Bitwise operations

While in general people do not work with any unit smaller than a byte, occasionally one wishes to manipulate individual bits. To do this, we use what is called bitwise operations.

Why use individual bits? We usually use bitwise operations when we want to manipulate data at a very fine level. For instance if we want to save memory, we can often combine several pieces of information into a single byte. Because a boolean can only be true or false, we can represent it with a single bit. Since there are 8 bits in a byte, we are able to store 8 boolean values in a single char.

One of the more common examples of bitwise ops is where you do something like this: 

byte monkeyState = RUNNING + PANTING + THIRSTY;
In a single byte, we have stored 8 things about the monkey: he is running, panting and thirsty. We also know that he is NOT hungry, scared, bored, walking or tired. How do we fit all this information in a single byte?

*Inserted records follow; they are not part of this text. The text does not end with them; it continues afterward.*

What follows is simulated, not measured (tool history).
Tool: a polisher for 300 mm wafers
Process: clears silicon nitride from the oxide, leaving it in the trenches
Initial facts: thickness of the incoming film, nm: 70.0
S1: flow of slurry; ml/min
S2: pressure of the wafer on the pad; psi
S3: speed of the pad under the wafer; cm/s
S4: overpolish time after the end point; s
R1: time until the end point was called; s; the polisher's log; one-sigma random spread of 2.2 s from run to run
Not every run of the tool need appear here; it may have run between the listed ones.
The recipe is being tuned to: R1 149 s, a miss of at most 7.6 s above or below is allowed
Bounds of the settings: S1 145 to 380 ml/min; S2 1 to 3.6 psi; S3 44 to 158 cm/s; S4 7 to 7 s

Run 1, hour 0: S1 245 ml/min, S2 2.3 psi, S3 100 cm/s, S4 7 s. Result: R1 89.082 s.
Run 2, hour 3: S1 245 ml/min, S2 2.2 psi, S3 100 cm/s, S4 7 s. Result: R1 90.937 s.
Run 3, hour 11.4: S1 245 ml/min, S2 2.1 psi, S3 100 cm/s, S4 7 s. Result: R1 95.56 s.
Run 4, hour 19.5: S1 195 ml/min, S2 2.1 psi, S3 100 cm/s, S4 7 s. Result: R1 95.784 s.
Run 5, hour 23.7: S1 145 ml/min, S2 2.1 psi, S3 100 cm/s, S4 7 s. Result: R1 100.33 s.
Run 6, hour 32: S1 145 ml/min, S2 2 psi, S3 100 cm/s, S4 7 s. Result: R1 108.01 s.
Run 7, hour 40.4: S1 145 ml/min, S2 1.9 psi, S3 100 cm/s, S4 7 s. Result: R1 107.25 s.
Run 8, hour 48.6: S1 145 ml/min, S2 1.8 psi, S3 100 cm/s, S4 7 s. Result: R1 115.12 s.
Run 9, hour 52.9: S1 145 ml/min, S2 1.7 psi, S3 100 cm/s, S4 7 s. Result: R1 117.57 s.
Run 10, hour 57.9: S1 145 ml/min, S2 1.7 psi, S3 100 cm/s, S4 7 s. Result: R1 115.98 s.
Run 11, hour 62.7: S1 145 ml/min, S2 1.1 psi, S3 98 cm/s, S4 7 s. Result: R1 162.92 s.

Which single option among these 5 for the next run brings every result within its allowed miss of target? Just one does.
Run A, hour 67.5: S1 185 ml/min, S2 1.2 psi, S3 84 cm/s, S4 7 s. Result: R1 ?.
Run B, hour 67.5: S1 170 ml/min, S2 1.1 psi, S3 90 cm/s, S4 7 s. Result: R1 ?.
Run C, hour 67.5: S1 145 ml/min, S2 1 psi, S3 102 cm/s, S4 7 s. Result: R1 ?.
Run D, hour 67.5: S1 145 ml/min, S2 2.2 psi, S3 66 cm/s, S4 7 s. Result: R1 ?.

By defining a set of constants to suitable values (powers of 2, actually), we can easily store the monkey's exact state: 

WALKING = 1     (00000001)
RUNNING = 2     (00000010)    
PANTING = 4     (00000100)
HUNGRY  = 8     (00001000)
THIRSTY = 16    (00010000)
SCARED  = 32    (00100000)
BORED   = 64    (01000000)
TIRED   = 128   (10000000)
I have included the binary representation of each number to the side. Notice that each number has only one '1', and that each number has its '1' in a different column. When we said that monkeyState = RUNNING + PANTING + THIRSTY, we really said 
monkeyState = 2 + 4 + 16 = 22   (00010110)
Now, it's easy to convert the monkey's state into the number 22, but how do you do the reverse? For instance, what does the number 162 say about the monkey? To find out, convert 162 into binary (10100010), then look at the bits that are '1'. Which states do they correspond to?
  • The '1' in the 1st position means that he is TIRED
  • The '1' in the 3rd position means that he is SCARED
  • The '1' in the 7th position means that he is RUNNING
Now the computer is able to work this out much faster than that, and in fact has several arithmetic operators specifically for bitwise operations. Imagine if you had to store all these states in some other way, perhaps having 8 boolean variables that you had to pass around and keep track of. Using bits can simplify your program immensely and make it much easier to read.

The & (AND) operator

This operator is similar to && that you are probably used to. However it is different in that it takes two numbers, not two booleans. It returns a number that has a '1' in every position that both input numbers have a '1' in. For example: 

  10011101  (157)           11110000  (240)           11110000  (240)
& 10100100  (164)         & 00001111  (15)          & 11001100  (204)
----------                ----------                ----------
  10000100  (132)           00000000  (0)             11000000  (192)
It turns out that this is really useful for finding out how the monkey is feeling. Let's say that we have been told monkeyState = 72. We want to know if he is tired and wants to be put to bed. 
  01010000  (72  - monkeyState)
& 10000000  (128 - TIRED)
----------
  00000000  (0   - he is not tired)
Maybe he's hungry... 
  01001000  (72  - monkeyState)
& 00001000  (8   - HUNGRY)
----------
  00001000  (8   - he is HUNGRY)

To test for any of the states, here is the generic if statement: 
if ((monkeyState & [state]) == [state])
   // Monkey is [state]
else
   // Monkey is not [state]


We can also test for more than one state at a time. Let's see if he is both HUNGRY and THIRSTY: 

if ((monkeyState & HUNGRY + THIRSTY) == HUNGRY + THIRSTY)
   //Give the monkey his dinner and milk
else
   //Don't waste the food

HUNGRY + THIRSTY = 8 + 16 = 24

  01010000  (72  - monkeyState)
& 00011000  (24  - HUNGRY and THIRSTY)
  ----------
  00010000  (16   - he is THIRSTY)

if ((72 & 24) == 24)
   // Monkey is HUNGRY and THIRSTY
else if ((72 & 24) == 0)
   // Monkey is neither HUNGRY nor THIRSTY
else
   // Monkey is either HUNGRY or THIRSTY
Since 72 & 24 is 16, not 24, we know that he is not both HUNGRY and THIRSTY, but because the answer isn't 0, we know that one of the conditions must be true.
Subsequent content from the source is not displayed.